The Tunnel Diode Really Works

Simple tunnel-diode oscillator. These two practical circuits
can be duplicated by the average experimenter
By I. Queen, Editorial Associate
The tunnel diode is an amazing semiconductor. Articles on it and its applications
have appeared in periodicals, but have often been too theoretical for readers who
like to experiment. Exact voltage and component values are often missing, making
it hard to duplicate the stated results. (The operating bias for a tunnel diode
is generally very critical.)
The July issue of
this magazine, page 26,carried an excellent discussion of basic principles of the
diode. It showed that this device has a negative resistance sandwiched between regions
of positive resistance. Fig. 1 shows a highly simplified form of the familiar tunnel
diode curve. Current increases as voltage is increased up to about 0.1 volt, then
decreases as voltage increases from 0.1 to a little less than 0.5 volt, when it
again starts to rise with increasing voltage. Voltage and current values are typical
for a 1N653 (Texas Instruments). Circuit theory indicates that such a device must
be an excellent oscillator and switch. This article will give full details on a
crystal oscillator for 27-30 mc and a switch that is triggered by light.
The Oscillator
The negative resistance region means that the tunnel diode is a ready oscillator,
As explained in the July issue, the load line must intersect the region of negative
resistance (Fig. 2). This load resistance is smaller than the negative resistance
of the diode, specified as -40 ohms for a 1N653. E1, the circuit voltage,
is a small fraction of a volt.
No battery with such low voltage is generally available, so a divider is needed.
Fig. 3 illustrates the crystal oscillator. Note the low value for R3 (which determines
circuit resistance). Oscillations occur when the voltage across the diode is about
0.2. Start with a 100-ohm pot for R1. To set it, vary R1 (and R2 for fine adjustment)
and listen for the signal on a nearby receiver tuned to the crystal frequency. Tune
C2 for maximum output. For 27-30 mc, L is 16 turns of No. 18 wire, 14-inch diameter,
close-wound.
You may also adjust this oscillator and observe circuit operation by measuring
voltages. Start with maximum resistance at R1 and R2, then raise the voltage across
the diode. (R2, the 20-ohm pot, is rather critical. Use 10 ohms for ease of control.)
At about 0.17 volt (as measured with a 20,000-ohms-per-volt meter) you will note
a sudden jump (to about 0.2 volt) and oscillations will begin.

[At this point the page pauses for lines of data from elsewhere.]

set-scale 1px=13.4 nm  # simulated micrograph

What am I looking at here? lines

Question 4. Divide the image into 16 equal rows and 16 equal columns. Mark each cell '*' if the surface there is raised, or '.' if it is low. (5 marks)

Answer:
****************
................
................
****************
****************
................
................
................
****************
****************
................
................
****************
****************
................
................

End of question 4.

Fig. 1 - Tunnel diode characteristic in an idealized - or cubist
- form.

Fig. 2 - Operating point for tunnel diode oscillator.

Fig. 3 - The tunnel-diode oscillator on the right; power supply
on the left.

Fig. 4 - How the tunnel-diode characteristic is used in switching.

Fig. 5 - Tunnel-diode switching circuit.

Fig. 6 - Practical tunnel-diode switch.
This circuit will work with any overtone crystal from 27 to 30 mc without retuning.
This is hardly the upper frequency range of a tunnel diode. With smaller tanks you
should have no trouble pushing the range higher. If you remove the crystal, the
circuit will self-oscillate with a rough and unstable signal.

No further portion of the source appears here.